ICBC's president, Yang Kaisheng, said the bank would control the size of its loans to local government financing vehicles, or LGFVs, companies set up to borrow on behalf of local governments, which were often barred from borrowing themselves. Excessive lending to LGFVs has led to concerns over systemic risks in the mainland's banking sector.
After an adjustment in calculations, ICBC's outstanding LGFV loans dropped 240 billion yuan to 680 billion yuan. The LGFV non-performing loan ratio stood at 0.73 per cent, lower than the bank's overall NPL ratio of 0.94 per cent, but up 3 basis points from the third quarter of last year.
About 90 per cent of local government loans were fully backed by cash flow, indicating the projects were generating enough profits to service the loans. Another 6.6 per cent were 80 per cent covered by cash flow.
A chunk of LGFV loans will mature in the near future, but mainland media reports have suggested that many of the loans would need to be rolled over. 'That's not the situation with ICBC,' Yang said.
The bank's provision - money set aside for possible bad loans - rose 16.6 per cent to 194.9 billion yuan as it increased its efforts to meet regulatory requirements by having a loan loss reserve ratio of 2.5 per cent, a yardstick to measure bad loan reserves set aside against total loans.
Following many other mainland lenders, the bank cut its dividend payout by around 4 percentage points to 34 per cent, to boost its capital adequacy levels.

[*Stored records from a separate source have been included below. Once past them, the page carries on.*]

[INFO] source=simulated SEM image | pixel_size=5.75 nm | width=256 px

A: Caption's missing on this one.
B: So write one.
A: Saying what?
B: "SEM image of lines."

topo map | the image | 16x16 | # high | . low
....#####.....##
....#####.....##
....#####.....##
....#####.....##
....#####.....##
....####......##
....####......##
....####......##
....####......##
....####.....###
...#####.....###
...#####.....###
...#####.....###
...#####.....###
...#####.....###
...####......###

The bank's capital adequacy ratio, which measures capital against risk-weighted assets, rose 90 basis points to 13.17 per cent. Core capital, which mostly consists of equity, rose 10 basis points to 10.07 per cent. Looking ahead, ICBC plans to provide more loan support to state manufacturing, culture, trade financing and technology innovative sectors. The bank also wants to allow faster loan growth for smaller firms.
Loans to small and medium-sized enterprises made up 60 per cent of the bank's loan book at the end of last year.
ICBC's net interest margin, a measure of lending profitability, rose 17 basis points to 2.61 per cent year on year.